After my buddy Mike and I went our separate ways, I gravitated into the orbit of a trio of geeky underclassmen — Scott, Christian, and Damian — I met while doing independent study for a “cool” English teacher. What began as dorky lunch table conversations about shared interests soon escalated into a consensus that we should start up a Dungeons & Dragons campaign, with yours truly (again) taking on the role of dungeonmaster.
We picked a time (Saturday afternoon) and a place (Damian’s house), after which I began to feel the panic set in. These guys gave every impression of being veteran players, and insisted upon using their favorite characters from previous campaigns. I was still pretty new to the hobby, and Mike’s eager embrace of hack ‘n’ loot excess did nothing to hone my skills as an interactive storyteller or rules referee.
Whatever scenario I ran had to be rock solid and deadly serious. I needed to show these guys I was in absolute command of the situation by establishing a tough-but-fair set of ground rules. A homebrew adventure couldn’t cut it. Only an official module would do the trick.
Fortunately, I had just the thing at hand — the infamous Tomb Of Horrors….
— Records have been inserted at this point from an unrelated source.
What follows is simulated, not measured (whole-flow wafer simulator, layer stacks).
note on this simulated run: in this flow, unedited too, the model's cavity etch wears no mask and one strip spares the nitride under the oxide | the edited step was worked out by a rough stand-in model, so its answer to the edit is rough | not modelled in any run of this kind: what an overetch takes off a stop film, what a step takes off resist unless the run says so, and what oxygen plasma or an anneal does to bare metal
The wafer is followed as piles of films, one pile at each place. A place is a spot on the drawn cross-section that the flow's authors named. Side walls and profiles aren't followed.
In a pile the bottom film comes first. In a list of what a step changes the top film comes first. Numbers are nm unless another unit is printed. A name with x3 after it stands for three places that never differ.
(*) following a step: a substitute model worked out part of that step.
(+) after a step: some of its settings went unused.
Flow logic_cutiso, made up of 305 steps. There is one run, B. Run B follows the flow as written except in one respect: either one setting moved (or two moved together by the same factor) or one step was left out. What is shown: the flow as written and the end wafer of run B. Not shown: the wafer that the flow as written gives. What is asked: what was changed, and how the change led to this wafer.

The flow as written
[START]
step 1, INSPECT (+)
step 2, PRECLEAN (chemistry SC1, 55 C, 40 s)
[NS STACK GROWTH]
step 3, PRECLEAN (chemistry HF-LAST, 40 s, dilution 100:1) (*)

…which was one of the extras Mike tossed in when he sold me his half of our shared Gamma World box set.
Originally designed for tournament play, the module featured a particularly punishing dungeon packed with extremely lethal deathtraps and cunning fake-outs overseen by a nigh indestructible “demilich.” It was the stuff of which Total Party Kills were made (and you have bought a copy of Death Saves already, right?) and the perfect way to show my new players they type of DM they would be dealing with.
It was a brilliant plan…or it would’ve been if the module’s notoriety didn’t precede it.
In the two hours we sat around Damian’s living room table, the party managed to progress all of ten yards from the tomb’s entrance. Every stone was triple checked for some nefarious device. Every protective spell in the players’ collective arsenal was cast in preparation. Every wall examined closely for hidden doors or other surprises.
None of the players had ever run or owned Tomb of Horrors, but they’d of its legendary lethality and opted to play things extremely safe. “But your character doesn’t know that” is a sound bit of role-playing wisdom, but one that can be difficult to put into practice. They might’ve technically breached that protocol, but their actions were impossible to argue against. Faced with an unknown and potentially dangerous environment, they used their smarts to, well, drag things out into a painfully unproductive slog.
(This is why I eventually stopped using published scenarios as anything but a resource for ideas and maps to repurpose. Homebrew adventures don’t run the risk of previous exposure, providing you aren’t shamelessly lifting stuff from other media products.)
Even though we accomplished next to nothing in terms of game progress, that first meet-up was a huge success in terms of turning classmates into actual friends. I walked home from Damian’s place with Scott, who I learned lived two streets over from me and whose house was a stop on my paper route. We talked about hanging out some more, with or without the other two guys, and thus set the stage for what would be the “Golden Summer” of 1987.